August Macke
August Macke (January 3, 1887 – September
26, 1914) was one of the leading members of the German Expressionist
group Der Blaue Reiter (The Blue Rider). He lived during a particularly
innovative time for German art which saw the development of the
main German Expressionist movements as well as the arrival of the
successive avant-garde movements which were forming in the rest
of Europe. Like a true artist of his time, Macke knew how to integrate
into his painting the elements of the avant-garde which most interested
him.
Macke lived most of his creative life in Bonn,
with the exception of a few periods spent at Lake Thun in Switzerland
and various trips to Paris, Italy, Holland and Tunisia. In Paris,
where he travelled for the first time in 1907, Macke saw the work
of the Impressionists, and shortly after he went to Berlin and spent
a few months in Lovis Corinth's studio. His style was formed within
the mode of French Impressionism and Post-impressionism and later
went through a Fauve period. In 1910, through his friendship with
Franz Marc, Macke met Kandinsky and for a while shared the non-objective
aesthetic and the mystical and symbolic interests of Der blaue Reiter.

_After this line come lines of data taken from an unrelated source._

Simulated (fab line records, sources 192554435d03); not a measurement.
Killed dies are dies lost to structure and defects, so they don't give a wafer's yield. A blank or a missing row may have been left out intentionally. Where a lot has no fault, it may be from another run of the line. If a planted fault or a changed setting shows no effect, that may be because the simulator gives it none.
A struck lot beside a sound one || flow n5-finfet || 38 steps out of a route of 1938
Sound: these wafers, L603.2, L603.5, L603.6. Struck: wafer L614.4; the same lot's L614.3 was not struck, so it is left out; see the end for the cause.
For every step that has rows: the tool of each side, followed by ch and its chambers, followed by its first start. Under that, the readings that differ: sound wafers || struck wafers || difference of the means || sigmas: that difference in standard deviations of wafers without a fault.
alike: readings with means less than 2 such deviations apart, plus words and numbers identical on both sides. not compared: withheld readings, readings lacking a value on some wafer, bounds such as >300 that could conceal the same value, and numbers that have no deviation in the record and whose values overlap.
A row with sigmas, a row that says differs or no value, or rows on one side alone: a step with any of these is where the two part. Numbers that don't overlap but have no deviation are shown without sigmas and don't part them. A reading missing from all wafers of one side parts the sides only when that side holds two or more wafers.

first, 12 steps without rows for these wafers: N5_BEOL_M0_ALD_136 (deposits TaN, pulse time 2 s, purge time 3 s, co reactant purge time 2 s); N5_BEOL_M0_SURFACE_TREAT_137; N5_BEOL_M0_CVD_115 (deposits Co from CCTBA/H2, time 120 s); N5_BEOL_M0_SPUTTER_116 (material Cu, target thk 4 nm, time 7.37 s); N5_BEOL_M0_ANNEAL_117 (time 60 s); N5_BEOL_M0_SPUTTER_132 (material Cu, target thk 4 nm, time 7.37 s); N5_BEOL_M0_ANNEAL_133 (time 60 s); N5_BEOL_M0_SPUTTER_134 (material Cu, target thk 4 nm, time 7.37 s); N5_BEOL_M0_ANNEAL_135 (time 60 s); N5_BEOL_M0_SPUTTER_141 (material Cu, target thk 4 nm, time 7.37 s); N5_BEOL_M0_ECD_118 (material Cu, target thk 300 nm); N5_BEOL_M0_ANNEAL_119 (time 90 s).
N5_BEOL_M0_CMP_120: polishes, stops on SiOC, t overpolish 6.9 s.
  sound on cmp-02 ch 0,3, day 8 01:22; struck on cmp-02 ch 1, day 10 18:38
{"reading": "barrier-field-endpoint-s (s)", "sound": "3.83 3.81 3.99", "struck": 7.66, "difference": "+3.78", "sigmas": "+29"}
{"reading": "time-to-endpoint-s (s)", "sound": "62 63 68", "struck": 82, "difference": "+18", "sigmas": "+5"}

Macke's meeting with Robert Delaunay in Paris in
1912 was to be a sort of revelation for him. Delaunay's chromatic
Cubism, which Apollinaire had called Orphism, influenced Macke's
art from that point onwards. His Shops Windows can be considered
a personal interpretation of Delaunay's Windows, combined with the
simultaneity of images found in Italian Futurism. The exotic atmosphere
of Tunisia, where Macke travelled in 1914 with Paul Klee and Louis
Moillet was fundamental for the creation of the luminist approach
of his final period, during which he produced a series of works
now considered masterpieces. Macke's career was cut short by his
early death at the front in World War I in September 1914.